I came upon a helpful 3D regression plot in An Introduction to Statistical Learning, but unfortunately the text did not provide us with a way to replicate it. In this report I will attempt to match the chart using R. I will also explore other datasets.
For the first plot I chose to work with the advertising dataset from the ISLR website.
library(knitr)
library(kableExtra)
kable(Advertising[1:6,2:5])%>%kable_styling(full_width = FALSE, position = "left", bootstrap_options = "striped")

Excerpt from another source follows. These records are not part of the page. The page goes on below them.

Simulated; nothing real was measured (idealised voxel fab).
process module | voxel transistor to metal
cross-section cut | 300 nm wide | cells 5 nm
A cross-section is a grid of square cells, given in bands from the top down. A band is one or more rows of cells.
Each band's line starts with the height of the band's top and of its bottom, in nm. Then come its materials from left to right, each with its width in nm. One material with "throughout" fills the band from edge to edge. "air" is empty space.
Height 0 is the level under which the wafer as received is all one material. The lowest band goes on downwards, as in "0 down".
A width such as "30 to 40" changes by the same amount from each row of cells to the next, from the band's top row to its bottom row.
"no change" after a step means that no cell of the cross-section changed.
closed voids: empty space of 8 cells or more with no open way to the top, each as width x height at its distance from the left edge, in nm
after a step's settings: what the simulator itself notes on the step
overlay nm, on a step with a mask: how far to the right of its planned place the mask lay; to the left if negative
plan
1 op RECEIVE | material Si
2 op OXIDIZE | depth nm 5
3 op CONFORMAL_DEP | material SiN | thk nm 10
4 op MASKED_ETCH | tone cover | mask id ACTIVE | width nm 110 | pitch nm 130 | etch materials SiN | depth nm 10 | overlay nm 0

| TV | radio | newspaper | sales |
|---|---|---|---|
| 230.1 | 37.8 | 69.2 | 22.1 |
| 44.5 | 39.3 | 45.1 | 10.4 |
| 17.2 | 45.9 | 69.3 | 9.3 |
| 151.5 | 41.3 | 58.5 | 18.5 |
| 180.8 | 10.8 | 58.4 | 12.9 |
| 8.7 | 48.9 | 75.0 | 7.2 |
The data includes sales for a particular product (in thousands of units) and TV, radio, and newspaper advertising budgets (in thousands of dollars)
library("plot3D")
# set the x, y, and z variables
x <- Advertising$radio
y <- Advertising$TV
z <- Advertising$sales
# Compute the linear regression
fit <- lm(z ~ x + y)
# create a grid from the x and y values (min to max) and predict values for every point
# this will become the regression plane
grid.lines = 40
x.pred <- seq(min(x), max(x), length.out = grid.lines)
y.pred <- seq(min(y), max(y), length.out = grid.lines)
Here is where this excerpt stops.